Elliot and Kai were born on the same day but in very different worlds. Elliot is the daughter of Baron North and a Luddite. Kai is the son of the mechanic on the North farm. He is also what some call a COR or Post. The Luddites believe The Reduction occurred when they challenged God and thought they could engineer certain things better. The structure of society on a Luddite farm is one where the Luddites were typically living a leisurely life and the Posts and the Reduced were those doing and/or managing the work.
In the case of the North farm, the difference is that Elliot was largely involved in the day to day workings of the farm. Her father, the Baron, was never raised to run the farm and is really only concerned about what he wants versus what is right for the farm and the Reduced/Posts that work and live there. This is what leads Elliot to experiment with wheat and attempt to make a better version that will help her sustain her farm – unfortunately her father makes the decision to plow it over to create a horse track. While Elliot is wondering what she will do to make ends meet, her father has received a letter from the Admiral of the Cloud Fleet proposing the rental of her grandfather’s shipyard and home. She latches on to this opportunity to help out the family financially and once the Cloud Fleet gets to the farm, we (along with Elliot) find out what happened to Kai.
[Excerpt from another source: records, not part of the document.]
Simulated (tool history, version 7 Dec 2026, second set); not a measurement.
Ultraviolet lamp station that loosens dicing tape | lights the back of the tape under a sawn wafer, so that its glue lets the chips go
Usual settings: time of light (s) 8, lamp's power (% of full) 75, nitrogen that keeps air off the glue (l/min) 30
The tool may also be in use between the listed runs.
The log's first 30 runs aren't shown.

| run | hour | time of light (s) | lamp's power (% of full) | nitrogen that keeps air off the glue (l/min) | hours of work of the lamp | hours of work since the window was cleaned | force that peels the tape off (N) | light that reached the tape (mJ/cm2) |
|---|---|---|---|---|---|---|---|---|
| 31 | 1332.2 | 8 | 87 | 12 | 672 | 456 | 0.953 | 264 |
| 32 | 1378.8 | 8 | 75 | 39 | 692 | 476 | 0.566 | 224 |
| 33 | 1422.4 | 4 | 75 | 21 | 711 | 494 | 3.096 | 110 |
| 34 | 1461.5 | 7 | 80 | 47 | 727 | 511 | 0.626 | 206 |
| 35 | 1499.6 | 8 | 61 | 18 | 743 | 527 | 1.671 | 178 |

I loved seeing the relationship/friendship develop between Elliot and Kai through their letters. It is clear Elliot questions everything not only because she wants to understand but also because her closest friends are a Post and a Reduced. As she continues to get older, it is clear she feels the weight of what it means to be responsible for those at the farm. Because of this, when Kai decides he is going to leave, she makes the decision to not go with him. When Kai returns as Malachai as one of the Captains of the Cloud Fleet, it is clear there was a miscommunication. Kai felt her letter was pointing out their differences in class and she was implying she was better than him when really she was trying to communicate that she couldn’t abandon the people she felt responsible for because she dreamed of something more.
The anger that Kai had toward Elliot in the beginning was tough to read, mostly because I was able to see how much it hurt her as well as how much she wished things were different for them. Once things start to become clear not only between Elliot and Kai but also what secrets they hide, the story starts to move along. Through a twist of fate, Elliot is given the Boatwright property when her grandfather dies and this is one of the catalysts that change everything for her. At the same time, Elliot and her sister Tatiana come to a sort of agreement that will allow Elliot the freedom to care for the farm and those who live there as she sees fit while Tatiana and their father are free to live in Channel City with no responsibility.
The characters are what made this story for me. Don’t get me wrong, I loved the story too but I think that if I didn’t get to know Kai and Elliot as well as I did through the letters they exchanged I might have been less invested in how this ended up. I also enjoyed the secondary characters as well. From Andromeda and Felicia to Dee and Ro, they all added to the overall story…even those I disliked (Baron North/Benedict).
I won’t give anything away but the ending was perfect and the final letter gets all the sighs from me.
Now I have to admit (and don’t judge me), I have never read Persuasion but I just might after reading this book. With that said, I don’t think you need to have read it to appreciate this book. I will be recommending this to anyone and everyone. I loved it and I think even those that don’t really appreciate the sci-fi aspect will enjoy this as it is about so much more.